Apple's iPad - First Impressions

With great expectations and grand hoopla, the Apple iPad was unveiled yesterday. Remarkably, world peace did not break out immediately and the planets did not hiccup even slightly as they continued to turn in their eternal courses.

Having once had a professional association with Apple and having lived through many such breakthrough Apple announcements in the past thirty years, my first reaction was, "Meh. It's a big fat iPhone." Which engaged me in so many offline discussions that I feel compelled to summarize them here.

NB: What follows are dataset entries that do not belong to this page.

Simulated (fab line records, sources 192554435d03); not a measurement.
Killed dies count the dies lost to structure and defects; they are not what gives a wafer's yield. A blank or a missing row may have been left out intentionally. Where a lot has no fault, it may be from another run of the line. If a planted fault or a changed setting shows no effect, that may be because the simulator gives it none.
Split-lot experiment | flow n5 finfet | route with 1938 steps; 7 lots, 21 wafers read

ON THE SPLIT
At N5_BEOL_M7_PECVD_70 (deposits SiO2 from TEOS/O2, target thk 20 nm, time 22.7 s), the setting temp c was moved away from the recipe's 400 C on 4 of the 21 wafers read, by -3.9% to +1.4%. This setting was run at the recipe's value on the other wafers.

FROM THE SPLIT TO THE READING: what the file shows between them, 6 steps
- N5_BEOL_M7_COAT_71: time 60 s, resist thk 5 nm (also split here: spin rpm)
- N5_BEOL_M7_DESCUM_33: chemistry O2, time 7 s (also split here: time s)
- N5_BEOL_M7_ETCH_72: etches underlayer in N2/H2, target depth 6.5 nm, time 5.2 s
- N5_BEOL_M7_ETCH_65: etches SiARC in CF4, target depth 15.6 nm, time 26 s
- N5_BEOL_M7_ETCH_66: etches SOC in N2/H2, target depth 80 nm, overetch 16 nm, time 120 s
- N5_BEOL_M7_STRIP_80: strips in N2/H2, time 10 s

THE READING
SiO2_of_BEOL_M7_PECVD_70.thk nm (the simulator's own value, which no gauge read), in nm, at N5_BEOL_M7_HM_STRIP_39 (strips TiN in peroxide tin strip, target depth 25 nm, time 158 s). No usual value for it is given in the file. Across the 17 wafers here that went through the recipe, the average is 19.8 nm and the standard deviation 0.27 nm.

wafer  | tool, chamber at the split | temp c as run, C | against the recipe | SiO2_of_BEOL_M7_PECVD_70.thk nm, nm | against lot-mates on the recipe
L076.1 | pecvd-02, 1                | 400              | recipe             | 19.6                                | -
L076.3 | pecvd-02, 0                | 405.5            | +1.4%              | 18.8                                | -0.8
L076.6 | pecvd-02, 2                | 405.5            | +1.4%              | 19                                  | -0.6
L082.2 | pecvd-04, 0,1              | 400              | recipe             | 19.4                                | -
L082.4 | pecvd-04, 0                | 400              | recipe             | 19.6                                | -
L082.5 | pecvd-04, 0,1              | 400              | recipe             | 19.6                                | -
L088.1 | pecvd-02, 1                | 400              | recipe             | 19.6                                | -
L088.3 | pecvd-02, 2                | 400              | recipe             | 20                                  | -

I have one friend who's convinced that the iPad is the most revolutionary thing since the invention of the universe. (For the record, he felt the same way about the Segway.) Another can't wait to get his mitts on the SDK because he's convinced he's going to make a fortune writing apps for it. (Just like you did for the Newton and the iPhone? How's that working out for you?) A third, who surprisingly is a die-hard long-time member of the Evangelical Mac congregation, considers it, "really cute but basically useless."

Me, I've looked at the specs, and I see that it has a built-in mic, built-in speakers, a headphone jack, a SIM socket, support for DRM, always-on 3G wifi, and Bluetooth—and more surprisingly, no support for Java or Flash.

So first off: yes, it will function like a big fat iPhone, if that's how you want to use it. You will be able to use it as a speaker phone, if you must, but most people will use it with a Bluetooth headset.
Off-topic Sidebar:Now that my office is downtown, that's one of my newly discovered joys. When you see some scuzzy-looking fellow standing in a skyway corridor facing the wall and talking to himself, it's no longer possible to tell whether he's a crazy homeless guy or an IT professional with a Bluetooth headset. Hence my proposed solution to the homeless problem: give 'em all Bluetooth headsets. Then everyone can get back to politely ignoring them.
Back to the iPad. The single most interesting thing about it to me, though, is that Apple has already made deals with Penguin, Harper Collins, Simon & Schuster, Hachette, Macmillan, and McGraw-Hill to provide books in ePub format for the (what else) iBooks app.

So figure the product announcement is now, actual deliveries start in three months, and for the next six months Apple's highly vaunted institutional sales force is going to be pounding down doors and signing exclusive deals with universities all over the country. Come next Fall, incoming students at many major universities will be "strongly encouraged" to buy an iPad (at the usual healthy student discount to ease the pain, but who cares since it's all daddy's or student loan money anyway) and "lease" their textbooks from the iBookstore (or more likely some cross-licensing deal with the U bookstore). Then, thanks to the magic of DRM and always-on 3G connectivity, at the end of the semester the "old" textbooks will simply disappear from the student's iPad, making room for next semester's textbooks, and the student will get a little message thanking him or her for being so green and saying how many trees and landfills have been saved and how much the student's carbon footprint has been reduced by using iBooks.

And over at Macmillan and McGraw-Hill there will be much rejoicing, for the profit-crippling used textbook resale market will effectively cease to exist, and over at Amazon.com there will be much wailing and gnashing of teeth, for a very significant share of the independent bookstore business revolves around brokering and reselling used college textbooks.

Your thoughts, comments, and observations, s'il vous plait?